The kind of life that Christ manifested is, necessarily, the only possible life for the children of God, because He is both the source and the model of life for the church.

For that reason, it is not enough to consider Christ as only a model to be imitated (for example, the school of: what would Christ do in my place?). Such comprehension would fail completely, not discerning that to fulfill the works of Christ it is indispensable to possess the same life as Christ, the Lord. And only He is that life.

This is a central point that so many Christians ignore or seem to ignore. They think that merely the human effort and capacity are enough. But the human life will never be able to imitate the Divine life. It is a matter of nature, because what is born of flesh, is merely more flesh.

The best and most accomplished effort of human nature will never be able to produce one single ounce of Divine life, because, as the Lord taught, you don't harvest figs from a thorn bush, nor do you harvest grapes from weeds.

But wasn't Jesus human? Certainly, but with a great difference. Christ was truly human, in a sense that nobody before Him ever experienced. Nevertheless, remember that man was created to contain a higher life than his own, destined to be the center of his existence. But Adam, the first man, chose to detach himself from that superior life and tried to live by the power of his merely human life. Thus, he became the fallen man, or in the words of Paul, the old man.

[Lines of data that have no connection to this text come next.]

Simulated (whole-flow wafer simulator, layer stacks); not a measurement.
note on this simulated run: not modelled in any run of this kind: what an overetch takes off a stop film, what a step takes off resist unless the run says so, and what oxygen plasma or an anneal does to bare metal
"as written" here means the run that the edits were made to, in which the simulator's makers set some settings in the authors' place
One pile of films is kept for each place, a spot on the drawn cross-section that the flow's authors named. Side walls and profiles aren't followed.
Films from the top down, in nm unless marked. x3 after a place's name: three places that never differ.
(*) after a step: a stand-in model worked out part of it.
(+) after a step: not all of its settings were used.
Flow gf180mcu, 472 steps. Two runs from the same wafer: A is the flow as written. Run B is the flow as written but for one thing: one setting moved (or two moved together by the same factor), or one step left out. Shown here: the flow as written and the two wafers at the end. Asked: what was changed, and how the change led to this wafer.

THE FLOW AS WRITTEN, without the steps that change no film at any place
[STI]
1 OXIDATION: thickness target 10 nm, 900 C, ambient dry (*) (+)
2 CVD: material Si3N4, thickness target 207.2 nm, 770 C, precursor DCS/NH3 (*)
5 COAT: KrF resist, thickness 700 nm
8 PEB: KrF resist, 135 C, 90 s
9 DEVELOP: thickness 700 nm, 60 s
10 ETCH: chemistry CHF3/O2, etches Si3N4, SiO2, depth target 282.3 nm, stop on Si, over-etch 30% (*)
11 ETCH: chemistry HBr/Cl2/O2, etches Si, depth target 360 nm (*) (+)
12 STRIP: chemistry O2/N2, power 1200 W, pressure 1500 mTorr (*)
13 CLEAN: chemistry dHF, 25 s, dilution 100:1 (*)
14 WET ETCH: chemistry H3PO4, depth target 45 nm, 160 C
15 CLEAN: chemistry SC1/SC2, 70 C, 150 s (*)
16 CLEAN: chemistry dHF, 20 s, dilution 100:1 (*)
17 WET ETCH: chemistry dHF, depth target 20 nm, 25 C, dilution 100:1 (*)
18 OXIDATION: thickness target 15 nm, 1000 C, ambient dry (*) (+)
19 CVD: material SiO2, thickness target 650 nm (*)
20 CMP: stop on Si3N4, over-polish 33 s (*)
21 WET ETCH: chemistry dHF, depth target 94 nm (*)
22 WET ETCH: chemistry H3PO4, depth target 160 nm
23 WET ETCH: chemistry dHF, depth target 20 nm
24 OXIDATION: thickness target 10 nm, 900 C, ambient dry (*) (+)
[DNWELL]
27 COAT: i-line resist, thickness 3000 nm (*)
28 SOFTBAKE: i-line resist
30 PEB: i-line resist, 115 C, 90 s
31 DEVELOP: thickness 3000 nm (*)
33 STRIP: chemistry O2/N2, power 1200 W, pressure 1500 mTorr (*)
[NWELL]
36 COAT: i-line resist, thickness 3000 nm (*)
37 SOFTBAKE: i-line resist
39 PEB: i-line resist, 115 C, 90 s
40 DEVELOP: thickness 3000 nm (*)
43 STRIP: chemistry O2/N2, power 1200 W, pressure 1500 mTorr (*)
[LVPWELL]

However, Christ entered the world to repair the damage caused at the beginning. He, in contrast to Adam, refused to live by the power of His human nature, which means, that He refused to have a life of his own, separated from God. From this we see that the temptations of the devil always aimed to detach Jesus from the Divine life. Satan's intention was to tempt Him to act autonomously. That is why the enemy's words: If thou be the Son of God (Matthew 4:3), in other words, if you really are Divine you would do this or that on your own, without consulting anybody (which incidentally demonstrates to us the absolute incapacity of Satan to understand the Divine nature). But all the devils effort became vain. The old serpent was completely defeated, because Christ was to live until His death, by means of the Father. All His human faculties, His intellect, emotions and will, were surrendered without limitations to the action of the Divine life that was abiding in Him.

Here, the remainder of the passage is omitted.